“We talked to these guerilla fighters. We told them we’re not Germans and that we’d like to run away from the army. So they promised us they’d come the next day for us. They came to my outpost at noon as was agreed. We shot a bit into the air so as to leave some bullets behind as proof that there was some shooting going on. And we fled into the mountains.”
“Three, four of us were running away from here a one had a paper from the principal that he’s got three days of vacation. So we were on the run. We took a train to Lovosice, that’s where Germany ended, then there was Bohušovice which was Czech already. We got off in Lovosice, one by one in order to not be suspicious. The border police was there but fortunately there was a crowd of people so they didn’t pay attention to us. And one guy already had the information where to go so we just followed his lead. And it worked out well.”

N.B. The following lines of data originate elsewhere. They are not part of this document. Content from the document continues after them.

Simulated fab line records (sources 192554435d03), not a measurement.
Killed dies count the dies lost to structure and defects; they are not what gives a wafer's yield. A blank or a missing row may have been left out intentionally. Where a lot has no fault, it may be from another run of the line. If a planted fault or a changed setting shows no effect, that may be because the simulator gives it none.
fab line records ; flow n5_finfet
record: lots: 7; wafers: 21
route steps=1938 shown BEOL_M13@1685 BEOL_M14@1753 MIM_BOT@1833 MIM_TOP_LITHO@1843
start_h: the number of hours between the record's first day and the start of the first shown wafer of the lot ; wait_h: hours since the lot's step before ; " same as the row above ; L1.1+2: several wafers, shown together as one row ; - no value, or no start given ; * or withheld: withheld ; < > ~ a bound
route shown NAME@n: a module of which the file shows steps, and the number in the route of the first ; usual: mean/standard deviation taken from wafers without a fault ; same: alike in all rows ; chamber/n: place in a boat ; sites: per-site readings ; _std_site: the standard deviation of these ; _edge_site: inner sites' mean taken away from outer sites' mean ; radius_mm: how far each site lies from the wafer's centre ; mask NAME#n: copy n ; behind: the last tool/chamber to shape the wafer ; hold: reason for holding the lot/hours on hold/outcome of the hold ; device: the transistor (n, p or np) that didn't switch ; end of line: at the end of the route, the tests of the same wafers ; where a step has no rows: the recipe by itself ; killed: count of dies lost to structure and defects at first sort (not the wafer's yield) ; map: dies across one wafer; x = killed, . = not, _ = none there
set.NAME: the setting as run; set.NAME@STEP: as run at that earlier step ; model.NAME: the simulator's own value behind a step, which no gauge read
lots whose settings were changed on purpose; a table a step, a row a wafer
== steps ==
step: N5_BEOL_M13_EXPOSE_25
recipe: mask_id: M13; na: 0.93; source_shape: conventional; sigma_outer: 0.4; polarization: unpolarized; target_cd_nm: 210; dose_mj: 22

“Then an information came from the employment office. Mr. Páral informed me that the Germans are interested in me and he transferred me to the governmental army. So I went.”
“I spent roughly two months with the guerilla fighters. They were feeding us there in the mountains. Sometimes the food was plentiful and at other times we didn’t have anything to eat. I was already the third soldier of the governmental army that had fled to the mountains, but the officers in the army thought that I’d been abducted. In the night me and the guerilla fighters would go to “abduct” other fellow Czechs. We came to an outpost, knocked on the door and spoke in Czech to them so they opened the door and we took them to the mountains, whether they liked it or not. In this way we “abducted” 48 people. The Germans figured out that there’s something wrong with the governmental army so they withdrew it, took away their guns and sent them somewhere to dig trenches. However, I only found this out after the war.”
“He sent me to Brüx – today’s Most, where I worked in the Hydrowerk, later renamed to Stalin Works. I was lucky because it was right after the heydrichiáda (the surge of terror, persecutions and executions perpetrated on the Czech population following the assassination of Heydrich – note by the translator) and there were police raids and roundups everywhere. They most probably would have caught me and shot me.”
“In January 1942 I got a letter saying I had to appear in the employment office in Přeštice. In Přeštice they announced to me that I had to come to the employment office a few days later for a transport to Berlin where I would work as a forced-laborer. When I came to the office the next day there were already around twenty other called-up people standing there, mostly friends, fellow carpenters. So they put us on a train to Berlin where we had to mount wooden houses.”
“I was employed as forced-labor workforce in Berlin, where we had to build wooden houses. I spent about three months there and then I fled back home. Our mayor was afraid that they’d arrest me and him as well, since I wasn’t registered anywhere. So he kept pushing me to register somewhere. So, eventually, I registered with the local employment office because I had a friend there who was working there as a clerk.”
“From the Italian mountains we fell back to Switzerland where we waited for about two months. Then an order came and we were transferred via France to Marseille, where they boarded us on a ship and shipped us to Naples and from there to England. There we immediately signed up for the army. They formed our group of 48 people into a platoon and we were put on a rigorous, one-month training.”
“During the war I was constantly on the run and after 1948 they found out that I served in the air force in Britain so they kicked me out of my job.”
Václav Jirkovský was born in 1923 in the village of Skočice nearby Přeštice. He spent his childhood in miserable conditions as his family was very poor. In January 1942 he received a letter from the employment office saying he has to make an appearance in the office in Přeštice. A few days later he and a couple of others were taken to Berlin where they were employed as forced-labor workforce. Around Easter he and three other boys decided they‘d flee from Germany and return home. The escape was successful but the mayor of the village was afraid that Václav Jirkovský would be found by the Germans and so he persuaded him to report at the employment office. Thereafter Václav was sent for forced-labor to Most, where he worked for about a year in a carpentry workshop. He got a recommendation from an acquaintance and was accepted in the governmental army. In the army, he went through a basic military training from October 1943 till the end of April 1944. Their main task was to guard the main railway roads in Italy, in the region around Milan. After an agreement with the Italian guerilla fighters he managed to escape again after a fake ambush operation. With the help of the guerilla fighters, he „abducted“ further Czech friends. Mr. Jirkovský managed cross the Italian mountain ranges and to get from Italy to Switzerland, France and eventually to England. He was assigned to the air force and took a basic training course; nevertheless, he wasn‘t employed as a pilot, yet. He was put on a gunman training course on which he spent about a month a half before the war came to an end. He was assigned to the 312th squadron stationed in Manston, where he served as an assistant mechanic. After the war he worked for the police but after cadre screenings he was dismissed in September 1950 because of his activities abroad during the war. He made a living as a carpenter and worked also as a school janitor in an elementary school in Carlsbad.